Why Asia’s Longest Iftaar Party failed to Deliver?

Feeding orphans during the month of Ramzan is highly commendable and everyone must do it. If these orphans strive or suffer, that would be a shame for all of us as a society. But why bring those orphans to the Dal Lake and evoke a sense of pity for them and make them feel embarrassed on the pretext of helping them? 

On the footpath along the Dal lake, where the organizers of ‘Asia’s Longest Iftaar Party’ had spread carpets, sat around 50-60 kids (later the number increased) – all orphans –morosely. I talked to many of them and it was obvious from their conversations that they felt uneasy there, trying to hide themselves from the gazes of people who passed by,pitied them and clicked their pictures. Those young kids, who don’t enjoy the luxury of breaking their fast with family, certainly do not deserve to be brought to a place full of commotion and used as sympathetic facade to create a world record.

When I talked to those young orphans, most of them were absolutely clueless about why they were brought there in buses. All they said was that they were told to attend the ‘Iftaar party’.

When the organizers first announced that they were going to invite around 1000 orphans to the event for Iftaar, they were criticized for using the orphans to achieve their own goals. Later, one of the organizers posted on his facebook profile saying that “he reluctantly changed the focus of his “mission” to simply getting as many people as possible to come together and break the fast.” However, that was not true at all. There were many buses of Presentation Convent School ferrying the orphans from different places to the Dal Lake.

The mission that the organizers talk about was ‘getting as many as people together and break the fast’, even if that meant a fiasco. The aim of any public event or gathering should be to evolve the society for good. But then the intent of any action decides its fate and consequences, of course.

Feeding orphans during the month of Ramzan is highly commendable and everyone must do it. If these orphans strive or suffer, that would be a shame for all of us as a society. But why bring those orphans to the Dal Lake and evoke a sense of pity for them and make them feel embarrassed on the pretext of helping them? And I firmly believe that they get more than a glass of water, a banana and dates for Iftaar in their hostels. So how does serving these things to them on the footpath helped or pleased them anyway? If the intent was to help the orphans, then why not organize an event in any of the orphanages and make them feel special rather than letting them feel ashamed of their fate? If only half of the amount spent on the event would have been used for the educational purpose of these orphans that would have been quite a fruitful exercise. But then it is the intent of the action that defines everything. The fact is obvious: Intent was to create a world record and getting orphans there only meant addition to “getting more and more people” to the event by evoking a sympathy for them.

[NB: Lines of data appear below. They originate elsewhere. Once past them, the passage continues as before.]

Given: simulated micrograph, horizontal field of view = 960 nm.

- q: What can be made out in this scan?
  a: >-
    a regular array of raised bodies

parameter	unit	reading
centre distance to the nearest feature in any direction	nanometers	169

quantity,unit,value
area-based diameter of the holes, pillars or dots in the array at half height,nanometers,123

Fun Fact: The organizer while talking to The Huffington Post revealed that he was turned out by J&K Bank when he approached them for sponsoring the event. “Later, in retrospect, he was relived because J&K is an interest-based bank and Islam does not allow interest.” Well, that sounds splendid.

But hold on! Does Islam allow using Orphans to set a world record? Well that must be left for the organizer’s retrospection.

Kashmir recently witnessed the drastic floods and inclement weather. As such, the priority of government must be to help the needy and rebuild what has been lost. The tourism department, which was sponsoring the event to promote the Kashmir tourism, must realize that there are other areas that need their immediate attention. How many times have authorities, so far, approached the orphanages and helped them financially?  The fight for the bananas (that everyone witnessed during the Longest Iftaar Party), or distributing the water bottles and dates like flood-relief packs does not promote tourism. In the end of the event, upto a stretch of 1 km, one could notice the Chicken Tehri littered around. That does not promote tourism nor does that make anyone eligible for a world record. (An attendee while witnessing the scuffle for the bananas made a pun calling it “The Asia’s Largest Banana Fight”).

But let’s not make fun of the attempt – by attempt I mean hosting the event, not fighting for the bananas.

The problem with these events is that they give an excuse to India to portray Kashmir as a peaceful and normal place. These events only hide the grotesque realities of valley beneath a glamorous facade. Kashmir is a conflict-ridden place and it is no case happy. The priority of people here is not to register their names in Limca Book of Records, for we have enough names already registered in the lists of martyrs, torture victims and disappeared persons. Let there be peace and justice and development first, then we can collectively create records that no one may break. The irony is that many of the children  brought to the event were orphaned by the state and it was the state now pretending to feed them publicly. How does that make any sense?

I am not against the idea of holding Iftaar parties, if they are meant to gather together for a just cause. But to decorate a footpath with orphans and then calling for the media coverage is a shameful act and must be condemned.

Let’s hope the organizers come up with a better idea in the future. Lessons must be learnt from mistakes and positive criticism must be tolerated and welcomed.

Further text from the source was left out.